Tensions rise in Mozambique as vote counting under way

Mozambican National Electoral Commission officers get ready to count the ballots at a school following the Mozambican general elections.

Mozambican National Electoral Commission officers get ready to count the ballots at a school following the Mozambican general elections.

AFP/Gianluigi Guercia

MAPUTO - Mozambique counted ballots following its high-stakes election, as tensions spiked over claims of voting irregularities and concerns that results will not be revealed for days.

President Filipe Nyusi's Frelimo party, which has ruled the southern African country since independence from Portugal in 1975, is widely expected to win the polls held on Tuesday.

The vote has been seen as a key test of a peace deal sealed in August between Frelimo and Renamo, a former rebel group turned main opposition party. 

While voting day appeared mostly calm, civil society groups said they found evidence of election rigging, including several attempts to stuff ballots and election observers being kicked out of polling stations.

READ: Mozambique president praises peace after tense poll

The spokesman for election watchdog Sala da Paz, Hermenegildo Mulhovo, said police fired tear gas and warning shots in the central province of Nampula - a Renamo stronghold - after opposition supporters refused to leave polling premises to "protect their vote".

"So far, from the issues that have been reported, we cannot say that the process has been 100 percent free and fair," Mulhovo told AFP.

He said that police had killed a voter in the eastern city of Nampula in circumstances that were still unclear. Government officials were not immediately able to confirm the incident.

READ: Mozambique election to test fragile peace

Mozambique's electoral commission meanwhile indicated it will not publish provisional tallies as it has previously, only committing to releasing the final results within the mandated 15-day period after the vote.

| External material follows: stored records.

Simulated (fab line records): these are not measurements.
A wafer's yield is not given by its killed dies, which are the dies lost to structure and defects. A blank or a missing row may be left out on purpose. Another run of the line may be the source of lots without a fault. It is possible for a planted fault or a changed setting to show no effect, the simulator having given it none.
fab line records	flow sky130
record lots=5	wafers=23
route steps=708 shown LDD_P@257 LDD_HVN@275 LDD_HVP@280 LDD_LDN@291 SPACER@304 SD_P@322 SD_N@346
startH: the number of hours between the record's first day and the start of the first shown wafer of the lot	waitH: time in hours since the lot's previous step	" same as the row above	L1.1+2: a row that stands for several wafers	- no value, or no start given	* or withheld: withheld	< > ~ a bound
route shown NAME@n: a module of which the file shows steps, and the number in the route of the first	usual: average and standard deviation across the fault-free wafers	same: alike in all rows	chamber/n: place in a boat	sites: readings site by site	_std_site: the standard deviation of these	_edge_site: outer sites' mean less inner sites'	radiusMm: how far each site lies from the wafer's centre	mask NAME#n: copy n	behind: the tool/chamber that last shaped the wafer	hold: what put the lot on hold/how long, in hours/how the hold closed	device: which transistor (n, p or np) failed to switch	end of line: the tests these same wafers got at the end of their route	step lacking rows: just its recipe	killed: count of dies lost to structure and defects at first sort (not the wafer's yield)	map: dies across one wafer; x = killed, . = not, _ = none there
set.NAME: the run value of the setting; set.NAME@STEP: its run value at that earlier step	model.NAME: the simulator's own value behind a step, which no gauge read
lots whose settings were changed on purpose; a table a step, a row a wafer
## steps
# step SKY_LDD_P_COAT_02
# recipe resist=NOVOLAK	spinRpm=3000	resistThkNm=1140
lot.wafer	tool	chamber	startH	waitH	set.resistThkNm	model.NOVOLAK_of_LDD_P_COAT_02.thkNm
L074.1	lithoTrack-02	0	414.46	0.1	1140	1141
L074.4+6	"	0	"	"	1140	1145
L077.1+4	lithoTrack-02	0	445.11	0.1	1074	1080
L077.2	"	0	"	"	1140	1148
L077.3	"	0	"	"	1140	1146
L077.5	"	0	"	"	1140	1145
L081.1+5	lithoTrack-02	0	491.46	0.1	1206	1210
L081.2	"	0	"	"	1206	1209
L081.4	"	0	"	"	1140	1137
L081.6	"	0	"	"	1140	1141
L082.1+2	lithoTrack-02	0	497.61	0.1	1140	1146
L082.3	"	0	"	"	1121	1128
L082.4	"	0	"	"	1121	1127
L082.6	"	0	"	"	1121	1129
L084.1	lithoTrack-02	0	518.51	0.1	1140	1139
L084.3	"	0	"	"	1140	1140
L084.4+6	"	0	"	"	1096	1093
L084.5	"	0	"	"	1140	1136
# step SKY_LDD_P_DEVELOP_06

"The more they delay publishing the results, the more you create lack of trust and risks of tensions," Mulhovo said.

"Most of the problems and irregularities happen after the vote, during the counting process."

Renamo's presidential candidate Ossufo Momade issued a warning as he voted on Tuesday. 

"If these results are manipulated we will never accept them, we do not want a return to the problems of the past," he said.